I loved you even before I laid eyes on you. I loved you the moment I knew there was a you. I loved you more than I knew was possible. I loved you long after you were gone. And I still love you even though I never really mourned. I love you even though I will never understand....
I have tried and I have failed. That proud, strong woman crap runs deep in my veins. Instead of crying I walk around re-playing everything in my head. Replaying the bus ride...the doctor's visit...the pool of blood...the would be circus event *over my dead body*..I remember the pain..i remember rolling back and forth in the stretcher..I remember my resolve to fight for the baby that was left in me. In retrospect, I see that I really am one tough cookie. I didn't flinch. I starred death in its face and was okay with it.
I will cry. I must..I just don't know when. I did a little and then my child started to stir, and well that was the end of that. I have some unfinished cleaning to do (please don't judge me unless you gonna come help me)
My QUACK is the best! If he wasn't so metro sexual and wasn't my quack I might have considered letting him court me if I had met him on the street instead of in his, um chair. But I can still um fantasize...pole...chair..quack.. um, #fail he would try and psycho-analyze my pole technique, can't have that.
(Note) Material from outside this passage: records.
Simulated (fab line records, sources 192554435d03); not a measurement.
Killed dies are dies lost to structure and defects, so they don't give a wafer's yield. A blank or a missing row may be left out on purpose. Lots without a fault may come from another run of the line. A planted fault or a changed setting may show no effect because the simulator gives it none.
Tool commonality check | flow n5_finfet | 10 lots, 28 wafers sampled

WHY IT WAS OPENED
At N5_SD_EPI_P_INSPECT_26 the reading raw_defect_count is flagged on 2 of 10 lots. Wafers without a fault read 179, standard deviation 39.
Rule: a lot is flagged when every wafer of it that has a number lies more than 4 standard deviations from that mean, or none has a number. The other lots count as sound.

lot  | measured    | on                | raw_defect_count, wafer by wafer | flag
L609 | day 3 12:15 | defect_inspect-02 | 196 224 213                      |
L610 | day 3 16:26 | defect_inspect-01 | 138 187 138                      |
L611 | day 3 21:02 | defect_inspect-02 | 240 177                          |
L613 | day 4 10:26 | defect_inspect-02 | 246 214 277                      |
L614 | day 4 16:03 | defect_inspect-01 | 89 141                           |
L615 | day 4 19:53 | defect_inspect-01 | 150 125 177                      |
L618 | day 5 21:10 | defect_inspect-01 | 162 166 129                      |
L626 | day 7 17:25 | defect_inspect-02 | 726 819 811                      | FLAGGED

Well, if I continue eating the way I have been this week, I am surely gonna have to cry cuz I won't be able to squeeze into any of my clothes. It is what it is, just know that I am sad but I am not stopping, I am not discouraged, I am in a better space than I have been in a long time.
"Sometimes we hold on to things thinking that they are the things that make us strong when in reality, they are what are making us weak. We do not have to hold on to pain or tears to validate our experiences, or to shield, protect our image. Jesus wept and he felt pain and he is the GREATEST and STRONGEST to ever walk the earth."